Enari Gallery’s Group Show ‘Make Me See’ Illuminates the Use of Light in Contemporary Art

The Amsterdam gallery's recent group show "Make Me See" brought together six contemporary artists whose work interrogates the expressive possibilities of light.

Lindsay Merrill, Light Giver (2024). Photo: Jonathan de Waart. Courtesy of Enari Gallery, Amsterdam.

Light—its myriad sources and manifestations—has been a perennial source of inspiration for artists over centuries regardless of time or place, medium, or genre. While light and its representation are a keystone of art history, it is no less prevalent amongst contemporary artists, which was the core focus of the exhibition “Make Me See” at Amsterdam-based Enari Gallery.

Installation view of "Make Me See" exhibition at Enari Gallery showing three pastel tonal green paintings installed on a white wall.

Installation view of “Make Me See” (2024-25). Photo: Jonathan de Waart. Courtesy of Enari Gallery, Amsterdam.

Here, the gallery brought together six working artists—Dabin Ahn, Emma Beatrez, Fiona Finnegan, Lisa Liljeström, Lindsay Merrill, and Dimitris Tampakis—whose works together offered a novel dialogue around the creative potential of light. Tapping light as a compositional element, these artists explore the emotional, narrative, and even psychological capacity of light; each artists’ contribution illuminated a unique facet of light and the ways it may be artistically deployed. Not simply an empirical, representational component of the composition, “Make Me See” interrogated light as a conduit for storytelling.

Painting by Enari Gallery artist Emma Beatrez of a set of blurred figures on a track backlit by an orange sun.

Emma Beatrez, Liftoff (2024). Photo: Jonathan de Waart. Courtesy of Enari Gallery, Amsterdam.

The artists’ varied works in the show touch on the dynamism of light’s ability to convey narrative and emotional themes. In paintings by Lisa Liljeström, light reveals as much as it obscures. Much like overexposed film, each composition takes on an otherworldly cast and leaves the eye searching for detail. Bringing to the fore ideas around memory, loss, and perception, each work leaves the viewer questioning the boundaries between reality and recollection.

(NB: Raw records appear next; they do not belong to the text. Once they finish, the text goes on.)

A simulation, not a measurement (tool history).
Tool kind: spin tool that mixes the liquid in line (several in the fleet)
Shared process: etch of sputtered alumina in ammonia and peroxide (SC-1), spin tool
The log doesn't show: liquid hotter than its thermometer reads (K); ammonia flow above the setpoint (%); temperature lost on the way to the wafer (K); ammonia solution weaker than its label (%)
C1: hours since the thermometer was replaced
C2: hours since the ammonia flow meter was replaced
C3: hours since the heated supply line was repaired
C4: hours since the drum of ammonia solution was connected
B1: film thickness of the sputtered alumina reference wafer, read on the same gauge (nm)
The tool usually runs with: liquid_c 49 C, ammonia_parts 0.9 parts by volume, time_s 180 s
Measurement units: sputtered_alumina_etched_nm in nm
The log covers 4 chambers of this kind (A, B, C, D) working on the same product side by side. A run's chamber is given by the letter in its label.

In Lindsay Merrill’s painting Light Giver (2024) and Fiona Finnegan’s All Hallow’s Eve (2024), light’s ability to create an emotional tone and narrative take center stage. Light within these compositions creates an eerie, uncanny effect, alluding to a greater story just outside the image’s frame. Juxtaposing this, however, is Finnegan’s Black Moon (2024), which employs the tradition of landscape painting, leaning into the ways light and color can inform one another to make what is otherwise recognizable into something unique and ethereal.

Painting by Enari Gallery artist Fiona Finnegan of a moon in a purple sky over a purple mountainous horizon and water.

Fiona Finnegan, Black moon (2024). Photo: Jonathan de Waart. Courtesy of Enari Gallery, Amsterdam.

Dimitris Tampakis’s practice takes a distinctive and novel approach to light, rendering it something akin to an artifact wherein details and greater context are meant to be visually mined. Regardless of approach or method, light stands as a cornerstone feature across each artists’ work in “Make Me See,” which together speaks to the prevailing importance of not only of light in contemporary art, but the continuing artistic innovations and explorations that are occurring around its uses.